Manhattan US Attorney Announces $72 Million Fraud Lawsuit Against Wells Fargo

Manhattan US Attorney Announces $72 Million Fraud Lawsuit Against Wells Fargo 2

Wells Fargo Admits to Overcharging and Providing False Information to Customers,

Pays Restitution and Civil Penalties, and Makes Asset Forfeiture Payment

 

Audrey Strauss, the United States Attorney for the Southern District of New York, and  Michael J. Driscoll, the Assistant Director-in-Charge of the New York Field Office of the Federal Bureau of Investigation (“FBI”), announced today that the United States has simultaneously filed and settled a civil fraud lawsuit against Wells Fargo Bank, N.A. (“Wells Fargo” or the “Bank”) alleging that it violated the Financial Institutions Reform Recovery and Enforcement Act (“FIRREA”) by fraudulently overcharging hundreds of commercial customers, many of them small and medium-sized businesses and federally-insured financial institutions, who used the Bank’s foreign exchange (“FX”) service.

Specifically, the United States alleged that, from 2010 through 2017, Wells Fargo FX sales specialists defrauded 771 customers by systematically charging them higher markups on FX transactions than they represented the Bank would charge, and concealing these overcharges through various misrepresentations and deceptive practices.
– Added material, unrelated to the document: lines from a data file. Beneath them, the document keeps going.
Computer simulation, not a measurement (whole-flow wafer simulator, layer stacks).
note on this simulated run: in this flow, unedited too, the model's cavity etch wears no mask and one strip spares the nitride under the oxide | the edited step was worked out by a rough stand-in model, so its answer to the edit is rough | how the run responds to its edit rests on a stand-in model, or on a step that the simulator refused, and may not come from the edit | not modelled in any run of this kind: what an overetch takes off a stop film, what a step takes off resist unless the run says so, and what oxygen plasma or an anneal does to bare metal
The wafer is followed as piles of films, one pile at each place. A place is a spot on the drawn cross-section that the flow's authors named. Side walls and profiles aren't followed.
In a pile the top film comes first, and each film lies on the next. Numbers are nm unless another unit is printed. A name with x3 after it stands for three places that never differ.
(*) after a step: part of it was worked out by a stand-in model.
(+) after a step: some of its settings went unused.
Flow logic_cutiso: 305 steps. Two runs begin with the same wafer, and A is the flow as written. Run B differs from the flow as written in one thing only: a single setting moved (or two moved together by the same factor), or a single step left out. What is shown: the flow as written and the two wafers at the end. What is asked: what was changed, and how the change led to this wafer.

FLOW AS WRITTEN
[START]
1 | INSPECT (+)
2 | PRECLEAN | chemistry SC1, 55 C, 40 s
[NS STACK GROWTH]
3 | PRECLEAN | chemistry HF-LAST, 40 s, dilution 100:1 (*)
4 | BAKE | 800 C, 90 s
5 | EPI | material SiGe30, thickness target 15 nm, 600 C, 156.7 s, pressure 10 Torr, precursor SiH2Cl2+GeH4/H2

As part of the settlement, approved today by U.S. District Judge John G. Koeltl, Wells Fargo will pay a total of approximately $72.6 million, with approximately $35.3 million having been paid directly to the 771 customers collectively as restitution and approximately $37.3 million to be paid to the United States as civil penalties under FIRREA and as asset forfeiture.  Wells Fargo also made extensive admissions of certain conduct alleged in the Government’s complaint, including that many FX sales specialists overcharged hundreds of commercial customers by applying larger sales margins or spreads than they represented they would, and that, in certain instances, when customers contacted the Bank to inquire about higher-than-agreed-upon pricing, FX sales specialists would give customers false explanations for the inflated prices.

U.S. Attorney Audrey Strauss said:  “We all put trust in our banking institutions to deal with us honestly, fairly, and transparently when we are their customers.  For the better part of a decade, Wells Fargo abused this trust, using tricks, false information, and other deceptive practices to fraudulently overcharge customers who used the Bank’s foreign exchange service.  This settlement, which requires Wells Fargo to make its customers whole for their losses and pay a substantial penalty, sends a strong message to the banking industry that financial institutions who take advantage of their customers will be held to account.”

As alleged in the Government’s complaint:

During 2010 through 2017 (the “Covered Period”), Wells Fargo offered FX services to commercial customers located throughout the United States, such as converting the customers’ US dollars into foreign currency for outgoing wire transfers and converting incoming wire transfers of foreign currency into U.S. dollars.  Wells Fargo profited from these transactions by marking up the prices on currency it was selling to and marking down the prices on currency it was buying from its customers.  Wells Fargo employees referred internally to this currency mark-up as a “spread” or “sales margin.”  Wells Fargo FX sales specialists frequently entered into agreements with the Bank’s customers pursuant to which they represented that the Bank would charge specific spreads or sales margins on their FX transactions.  These agreements, referred to internally as “fixed-pricing agreements,” were both written and oral in nature.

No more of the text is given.